Jesus, you're tendentious. We get it. Religion bad, atheism good, all that rot. 

History is not on your side. 

 
Yes, I know. And they'd never say that the Christian religion was the cause behind the Holocaust. That's just not in their modus operandi nor is it intellectually honest. Discussing what roles the churches had under Naziism is one thing, to flat out blame the Christian churches would be insane. 
I didn't blame anyone - I posted a link. Infer what you want.

 
This is not running away. This is what one does when an easily disprovable sentiment is proffered, evidence given, and then straw-manned by a bunch of people hostile towards religion. It's futile to even argue, which makes me wonder what zealotry is worse. 

 
Okay, sure.  I agree.

FWIW, I've never argued that religious belief is a prerequisite for being a good person.  First of all, I see that position as being in direct contradiction to the New Testament, paradoxically.  Second, nobody is a good person -- atheists are just as broken and in need of salvation as the most fervent fundamentalist Christians.  

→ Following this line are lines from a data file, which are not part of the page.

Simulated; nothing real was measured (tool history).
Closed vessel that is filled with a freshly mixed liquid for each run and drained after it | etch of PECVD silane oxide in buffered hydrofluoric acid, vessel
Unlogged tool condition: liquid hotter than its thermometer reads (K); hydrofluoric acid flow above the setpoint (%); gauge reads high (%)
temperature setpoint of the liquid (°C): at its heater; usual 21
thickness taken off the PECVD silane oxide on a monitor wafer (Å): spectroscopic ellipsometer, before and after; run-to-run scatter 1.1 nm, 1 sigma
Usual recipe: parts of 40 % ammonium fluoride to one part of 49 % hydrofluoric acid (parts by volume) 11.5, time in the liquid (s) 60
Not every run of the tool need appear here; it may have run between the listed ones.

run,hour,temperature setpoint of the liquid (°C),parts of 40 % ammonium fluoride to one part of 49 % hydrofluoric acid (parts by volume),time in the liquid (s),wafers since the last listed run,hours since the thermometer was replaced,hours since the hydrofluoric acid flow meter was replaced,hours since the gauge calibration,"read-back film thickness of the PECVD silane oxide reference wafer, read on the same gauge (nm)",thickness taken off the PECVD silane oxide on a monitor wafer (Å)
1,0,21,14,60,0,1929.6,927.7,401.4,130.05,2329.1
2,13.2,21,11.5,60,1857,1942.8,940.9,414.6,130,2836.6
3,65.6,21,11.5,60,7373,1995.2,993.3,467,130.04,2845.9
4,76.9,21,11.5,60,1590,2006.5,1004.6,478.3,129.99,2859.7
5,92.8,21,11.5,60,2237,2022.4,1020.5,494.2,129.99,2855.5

Nobody said that. You're being obtuse. 
I'm not "broken" or in need of salvation. There's nothing to be "saved" from.

 
It's not just being obtuse. This is willful misrepresentation of an argument and a willful obduracy due to some creeping hate of religion or religious activities. 

You've said eight ####### times that you want to be free from religion. You keep saying that in other threads. I was saying that states actively hostile towards religion tend to be the biggest mass murderers in history. From the Bolsheviks to the Nazis to Mao Zedong and China's Cultural Revolution, the 20th century is littered with governments rooted in the state above all else or über alles mass murdering people. 

 
You've said eight ####### times that you want to be free from religion. You keep saying that in other threads. I was saying that states actively hostile towards religion tend to be the biggest mass murderers in history. From the Bolsheviks to the Nazis to Mao Zedong and China's Cultural Revolution, the 20th century is littered with governments rooted in the state above all else or über alles mass murdering people. 
Let me know when the US is actively hostile towards religion. I'll fight along side of you against it.

 
Last edited by a moderator:
I'm not "broken" or in need of salvation. There's nothing to be "saved" from.
I disagree, but that's beside the point.  The point is that you are correct that atheists are not somehow automatically more evil or less good than professing Christians, and Christians shouldn't think so.  Christianity itself tells Christians that they're not all that great.   

 
You're saying that the United States are one of the biggest mass murdering states in history? Are you serious? 
Not at all what I'm saying. Not as a government. And they're not openly hostile against religion. I push back (and will continue) against blanket statements that atheists lack morals, or need to be saved, or are the cause of our nations evils (like politicians blaming school shootings on prayer being taken out of schools).

 
Last edited by a moderator:
I sense a straw man in the room. 

I wanna *punch* it. 

I mean, just *punch*

*straw man punch* 

Are you dead yet, straw man? 

 
- I don't believe Conservatives have hatred in their hearts toward minorities or gays.  I really don't.  I talk to these people every day.  They are fair.  What they don't want is reverse discrimination - paying for past racial sins by giving blacks a leg up.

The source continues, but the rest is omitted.